Der Spiegel has an interesting piece on “Red Tourism” in China:
The Chinese government has dubbed this “red tourism,” and it is meant as a response to its people’s identity crisis, to a certain sense of emptiness and alienation. What exactly should people in China believe in these days? Who is really still interested in ideology? Taking a proactive approach to these questions, the Communist Party decided to put its own history on stage to create reminders of the revolution in various places around the country — and to make clear to all Chinese citizens who made their country great. The government has also set up a “National Coordination Group for Red Tourism” and convened “Conferences for Red Tourism” that have even been attended by a member of the Politburo.
All this revolutionary education certainly benefits the country’s economy. According to the party’s newspaper, “red tourism” has created millions of jobs and built thousands of kilometers of highway and several new airports. Soon Chinese patriots will even be able to fly to the spot in the desert where China tested its first nuclear bomb in 1964.

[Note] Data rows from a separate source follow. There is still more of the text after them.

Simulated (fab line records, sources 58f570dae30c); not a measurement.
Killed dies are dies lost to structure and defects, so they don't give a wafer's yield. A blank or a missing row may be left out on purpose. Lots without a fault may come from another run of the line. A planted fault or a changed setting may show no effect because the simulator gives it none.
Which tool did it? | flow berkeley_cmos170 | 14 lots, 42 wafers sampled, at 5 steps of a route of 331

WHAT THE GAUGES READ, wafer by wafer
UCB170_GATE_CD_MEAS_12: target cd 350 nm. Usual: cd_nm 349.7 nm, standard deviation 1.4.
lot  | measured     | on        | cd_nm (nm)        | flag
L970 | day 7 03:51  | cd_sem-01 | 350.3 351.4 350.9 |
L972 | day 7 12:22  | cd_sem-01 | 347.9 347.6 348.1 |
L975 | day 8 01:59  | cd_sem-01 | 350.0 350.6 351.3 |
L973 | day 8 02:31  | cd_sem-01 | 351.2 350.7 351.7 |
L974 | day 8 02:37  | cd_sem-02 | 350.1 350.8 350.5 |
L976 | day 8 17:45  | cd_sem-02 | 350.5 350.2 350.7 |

How one actor prepares for his role as Mao:
Actor Wu Yongtang earns 10,000 yuan, or about €1,200, each month for his performances as Mao, as well as a bonus for performing every day. Wu wouldn’t be easy to replace, and a limited resource brings in a higher price — even here on the Mao market. But Wu doesn’t really like to talk about money. Instead he explains that Mao appears in his dreams and interprets this as meaning “he wants me to play him.”
Before finding the role of his life, Wu had only worked as a driver, first in the army and then for a factory. He beat out two other applicants for the Mao role at the first interview because they were both barely 1.7 meters (5 foot 7 inches) tall, or too short to play Mao, who was 1.8 meters tall.